Truth be told, I wanted to be biking through rice fields when I turned 40, because I thought it would distract me from that milestone. Historically, as my birthday approaches, I click through the running life list in my head, making note of the things I haven’t yet done, my shortcomings, the failures and disappointments, the mistakes I’ve made. Am I the person I want to be? Have I accomplished enough? Done enough? Am I enough?
Forty loomed large, because by 40, shouldn’t I feel like I’ve got it together? Shouldn’t I be well on my way to accomplishing those lists written in my high school journal, including being a Mom? It’s easy to should yourself to death.
My Dad once told me he felt the measure of success in life was not happiness, but contentment. Happiness is a fleeting feeling, but contentment is a state of being. I woke up on March 14th with a peace in my heart, a peace that replaced the yearning, the searching that always accompanies my birthday. As I lay in bed that morning with Elie still asleep beside me, I felt like I had been on a very long journey, and I finally found home.
At 40, I feel more comfortable with myself than ever before in my life. Elie excels at this. He is so comfortable in his own skin, and it’s one of his attributes I first fell in love with. I’m learning from him, to accept and appreciate my talents and let go of my own unrealistic expectations of who I should be. I am not witty, but I am kind. I don’t enjoy late nights clubbing, but I love to gather friends in our home. I am a terrible gardener, but a good cook. My to-do lists are too ambitious, but Elie will almost always come home to fresh flowers on the table and a homemade meal. I will never be Barbara Walters (my original plan), but I have a fulfilling career and can still make breakfast for Elie every morning. I bemoan the wrinkles starting to show on my face and the beginnings of gray hair, but I am thankful for a healthy body.
At 40, I thank God for the blessings of the crooked, rugged path that brought me here, where I have overwhelming appreciation for this life, for contentment and joy. I have a feeling the fourth decade is going to be the best yet.
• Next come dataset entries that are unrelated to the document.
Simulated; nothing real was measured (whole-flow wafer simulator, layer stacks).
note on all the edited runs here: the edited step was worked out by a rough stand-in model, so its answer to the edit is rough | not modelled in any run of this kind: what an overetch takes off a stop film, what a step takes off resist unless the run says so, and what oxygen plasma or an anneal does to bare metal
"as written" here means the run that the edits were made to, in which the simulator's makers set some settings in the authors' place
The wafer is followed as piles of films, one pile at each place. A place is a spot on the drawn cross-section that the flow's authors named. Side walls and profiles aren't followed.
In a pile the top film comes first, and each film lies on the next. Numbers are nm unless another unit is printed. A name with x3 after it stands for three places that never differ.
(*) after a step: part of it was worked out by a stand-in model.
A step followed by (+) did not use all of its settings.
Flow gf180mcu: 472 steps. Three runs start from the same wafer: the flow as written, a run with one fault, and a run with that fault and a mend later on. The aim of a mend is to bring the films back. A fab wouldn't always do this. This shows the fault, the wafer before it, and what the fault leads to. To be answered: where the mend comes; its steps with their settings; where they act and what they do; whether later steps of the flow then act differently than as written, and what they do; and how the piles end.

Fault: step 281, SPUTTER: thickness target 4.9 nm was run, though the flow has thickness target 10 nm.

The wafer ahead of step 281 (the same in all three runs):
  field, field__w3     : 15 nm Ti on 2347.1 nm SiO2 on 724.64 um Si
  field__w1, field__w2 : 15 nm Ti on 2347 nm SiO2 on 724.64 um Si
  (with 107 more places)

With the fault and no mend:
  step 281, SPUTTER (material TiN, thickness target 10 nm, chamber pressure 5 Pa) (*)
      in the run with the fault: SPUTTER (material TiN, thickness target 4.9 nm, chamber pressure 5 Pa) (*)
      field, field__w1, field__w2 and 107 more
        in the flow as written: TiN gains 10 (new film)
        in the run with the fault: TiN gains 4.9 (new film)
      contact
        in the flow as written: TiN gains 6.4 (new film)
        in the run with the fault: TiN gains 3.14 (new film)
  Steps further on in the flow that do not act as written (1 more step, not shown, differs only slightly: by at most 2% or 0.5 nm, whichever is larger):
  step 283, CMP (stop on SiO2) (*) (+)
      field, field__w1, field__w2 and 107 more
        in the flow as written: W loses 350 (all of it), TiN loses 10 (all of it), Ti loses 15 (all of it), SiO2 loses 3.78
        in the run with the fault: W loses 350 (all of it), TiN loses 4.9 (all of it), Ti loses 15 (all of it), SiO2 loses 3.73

Since every birthday needs a cake, I’m giving you a Roasted Cauliflower Cake, which is basically my perfect idea of cake—an eggy and bready and cheesy one (three of my favorite foods). It’s a cross between a frittata, a soufflé and a quick bread, and it’s inspired by the cauliflower cake recipe from Plenty More by Yotam Ottelenghi.
The original recipe called for boiling the cauliflower, but the nutritionist in me couldn’t bear the thought of losing all those vitamins, so I roasted it instead, which has the added benefit of adding more flavor to the cake. I also replaced the all-purpose flour with whole wheat pastry flour (one of my favorite tricks), which adds whole grains to the recipe and a deeper, nuttier flavor. I hope you enjoy it. xo
- 1 small cauliflower, cut into florets
- Extra virgin olive oil
- 1 large shallot, sliced
- ½ teaspoon finely chopped rosemary
- 1 cup whole wheat pastry flour
- 1 ½ teaspoons baking powder
- 1 teaspoon salt
- ¼ teaspoon ground turmeric
- ¼ teaspoon red pepper flakes
- 1 ½ cups coarsely grated Parmesan cheese
- 7 eggs
- ½ cup basil leaves, sliced
- 2 tablespoons black sesame seeds
- Sea salt
- Preheat the oven to 450 degrees.
- Toss the cauliflower florets in about 2 tablespoons of olive oil and season with sea salt. Place the cauliflower on a rimmed baking sheet, making sure that the florets are just in a single layer and not overlapping. Place the baking sheet in the oven and roast for 20 – 25 minutes or until deeply golden brown. Remove from the oven and set aside to cool.
- Reduce the oven temperature to 400 degrees.
- Place a small pan over medium heat. Add another two tablespoons of olive oil, the sliced shallot, chopped rosemary and a pinch of sea salt. Cook the shallots for about 10 minutes, stirring occasionally, until golden and starting to caramelize. Remove the pan from the heat and set aside to cool.
- To a medium bowl, add the whole wheat flour, baking powder, salt, turmeric and red pepper flakes. Whisk well to combine. Add the Parmesan cheese and stir together.
- To a large bowl, add the eggs and whisk well. Stir in the reserved shallots with rosemary, and the basil leaves, whisking to combine. Add the flour mixture and stir gently, being sure not to overmix. Fold in the reserved roasted cauliflower florets.
- Butter the sides of a 9 ½ inch springform cake pan and then line with parchment paper. Butter the parchment paper and then toss the sesame seeds against the sides of the pan, so they stick to the sides. Pour the cauliflower mixture into the pan and then spread the top evenly.
- Place the pan in the center of the oven and bake for 40 – 45 minutes, or until a knife inserted in the center of the cake comes out clean. Remove from the oven and let it rest about 10 minutes before serving. Ottolenghi suggests serving the cake just warm or at room temperature, but Elie preferred it served hot.